Saturday, January 26, 2008

The Pathos of Cloverfield

Perhaps I should call movie reviews "My Eight Dollars Worth"? Yeez.

Rating: Recommended (B)

MILD SPOILERS FOLLOW

In brief, Cloverfield was pretty much what I expected: Godzilla meets Blair Witch. What I didn't expect was the queasiness and mild headache I experienced watching it. I'm not prone to motion sickness at all: I love high G-force rides like Disney's"Mission to Space", am not bothered by roller coasters, frequently read in moving cars, and such.

The camera work on this film, which emulates someone using a home video cam, however, is extremely shakey and gave me pause for concern about halfway through. I had to leave for a few minutes to take a break and settle down - and I NEVER leave a movie once it starts. Movies with similar shakey work like Blair Witch had no impact on me nor did the second Bourne movie, which had a very shaky cam. Cloverfield left me feeling not so great. My two co-viewers did not experience this problem. CNN reports others experiencing this same discomfort. I suspect that on home video this will not be a problem and I will enjoy it more on the small screen.

Queasiness aside, I found the movie entertaining. I like the idea of the movie best of all - what is like for the average person on the street in a monster film? You become part of the small group of twentysomethings as they experience with confusion, uncertainty, shock, horror, disbelief, and sheer panic the sudden attack on the city. Most of the characters are not particularly likeable, and although the guy filming their experience is almost a stereotype, he offers up some amusing comic relief with some of his comments. There is a little bit of a love story here, to offer a slight emotional resonance to the film as well as an excuse for the characters to stay in the danger areas, but you don't really have time to get to know the characters. The characters, however, aren't really the point.

The point is the exprience, much less so than any plot. Some viewers behind me complained that there was no story. There is a small character arc, but the story is not what makes this movie enjoyable and actually clever. What is entertaining here is the perspective on a well known film trope. Usually a large monster movie offers you the bird's eye view. But here the view is in miniature for the entire film. The thrill is in not knowing exactly where the monster is, where it's going to be, for a while what it looks like, you never find out what its motives or origin are, or certainly all that it is capable of doing. The film entertains by putting you in the middle of the chaos and making you ask yourself, "what would I do?"

Will you abandon your friend's irrational and emotional decision to turn back to find his love who may not even be alive? Would you stay above ground or go under? Would you fight for control of decision making for the group or just follow another person's directives? What risks would you take? Would you collapse under the emotional strain of the horror and loss? Would you have what it takes to survive?

Having seen it now, I do think that the largely favorable reception of the movie has been because of the new monster movie spin it offers, but perhaps moreso because it provies a very detached and dispassionate way to experience the visceralness of the 9/11 attacks in New York. Cloverfield offers the nation a vent for that morbid speculative pressure.
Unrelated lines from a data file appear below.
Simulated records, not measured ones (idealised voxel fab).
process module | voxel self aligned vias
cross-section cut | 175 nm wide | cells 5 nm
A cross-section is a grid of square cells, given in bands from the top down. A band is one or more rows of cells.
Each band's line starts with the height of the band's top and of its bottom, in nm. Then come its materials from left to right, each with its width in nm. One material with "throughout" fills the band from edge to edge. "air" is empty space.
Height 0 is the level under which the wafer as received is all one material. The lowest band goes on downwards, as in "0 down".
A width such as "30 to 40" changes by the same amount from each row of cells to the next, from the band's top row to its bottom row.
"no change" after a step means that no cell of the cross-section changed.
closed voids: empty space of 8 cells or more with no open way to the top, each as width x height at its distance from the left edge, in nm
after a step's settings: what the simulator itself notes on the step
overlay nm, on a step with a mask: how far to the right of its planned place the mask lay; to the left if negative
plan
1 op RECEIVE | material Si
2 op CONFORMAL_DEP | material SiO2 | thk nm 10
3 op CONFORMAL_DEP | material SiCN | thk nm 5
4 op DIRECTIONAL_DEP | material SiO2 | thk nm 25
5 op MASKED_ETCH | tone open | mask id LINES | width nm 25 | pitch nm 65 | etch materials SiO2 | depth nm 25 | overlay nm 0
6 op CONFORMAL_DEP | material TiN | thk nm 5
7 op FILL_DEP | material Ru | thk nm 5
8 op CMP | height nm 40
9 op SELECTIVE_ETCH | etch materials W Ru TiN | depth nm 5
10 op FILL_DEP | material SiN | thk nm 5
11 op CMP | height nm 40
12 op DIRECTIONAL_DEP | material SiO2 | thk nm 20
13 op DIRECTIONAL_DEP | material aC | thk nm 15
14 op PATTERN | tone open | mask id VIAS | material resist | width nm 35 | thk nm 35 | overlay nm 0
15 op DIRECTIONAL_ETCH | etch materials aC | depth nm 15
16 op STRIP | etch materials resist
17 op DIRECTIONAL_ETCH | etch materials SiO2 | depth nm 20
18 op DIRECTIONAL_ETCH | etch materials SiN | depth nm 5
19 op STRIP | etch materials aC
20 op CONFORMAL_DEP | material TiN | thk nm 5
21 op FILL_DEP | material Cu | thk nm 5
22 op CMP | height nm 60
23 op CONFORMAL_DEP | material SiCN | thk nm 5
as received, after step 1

Although it may seem profane to some to already be slicing up New York again, I think Cloverfield may be a fitting epilogue to those events. Appropriate for its "voice", the movie never answers the "whys," "wheres," and "hows" of the monster and its attack. This fits. Yes, we know who attacked us and how they did it, and we may have an idea of why, but I suggest not really. I suggest that most of us still wonder what exactly prompted that merciless and unprecedented attack on so many innocents. Like the monster in Cloverfield, the 9/11 attacks were sudden, random, and exceptionally violent. And in both cases, we know most intimately about the human toll and still so little about the real origin and reason for the violence.